Shops in Newtown, Surry Hills, Redfern, Potts Point and the CBD will be allowed to trade until 10pm, seven days a week and without formal approval, under proposed changes to local planning laws by the City of Sydney.
Lord Mayor Clover Moore is behind the recommended reforms and believes they are critical in saving Sydney’s late-night culture.
The proposal also includes the introduction of a noise-control management system, which would be a requirement for new residential buildings. This means mandatory soundproofing for new venues, designed to manage the impact of existing noise and improve certainty for both venues and residents.

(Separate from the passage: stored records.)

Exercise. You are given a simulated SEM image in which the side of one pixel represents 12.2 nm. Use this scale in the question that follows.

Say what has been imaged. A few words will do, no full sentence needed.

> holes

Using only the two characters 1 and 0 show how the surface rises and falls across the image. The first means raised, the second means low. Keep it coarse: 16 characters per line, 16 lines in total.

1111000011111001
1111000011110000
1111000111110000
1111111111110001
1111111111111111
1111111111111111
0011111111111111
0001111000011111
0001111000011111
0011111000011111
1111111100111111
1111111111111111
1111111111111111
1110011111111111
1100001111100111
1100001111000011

“They’ll help protect the places we love, and will make sure new additions to our neighbourhoods are developed in a sensitive way for everyone,” councillor Jess Scully tells Broadsheet. “I know how hard our venue owners and bookers work to keep bringing live music to our city, and I’m sure we’ll be hearing from many of them who’ll appreciate this change.”
As well as extending trading hours for local businesses, the proposed changes would also permit a range of alcohol-free cultural events and activities after dark, without operators having to seek approval. This includes the screening of films, live performances, art exhibitions and talks in public spaces. A 24-hour library with wi-fi facilities is also proposed to attract families and people of all ages.
The changes will widen the spectrum of after-dark activities and will better accommodate the thousands of people citywide who finish work late.
“It’ll be great for our neighbourhoods, we’ll be likely to see more activity on the streets and more income for small businesses,” says Scully.
Keep Sydney Open director Tyson Koh welcomes the proposed changes and calls on the state government to implement agent of change laws statewide – which put the onus for noise reduction on developers instead of live-music venues – like in Victoria.
“We have been working with councillors across the divide to steer Sydney’s night-time economy in the right direction after the damage caused by reckless state government policies,” he tells Broadsheet.
“Later trading retail and dining will bring Sydney into line with the world’s best cities across Asia and beyond.”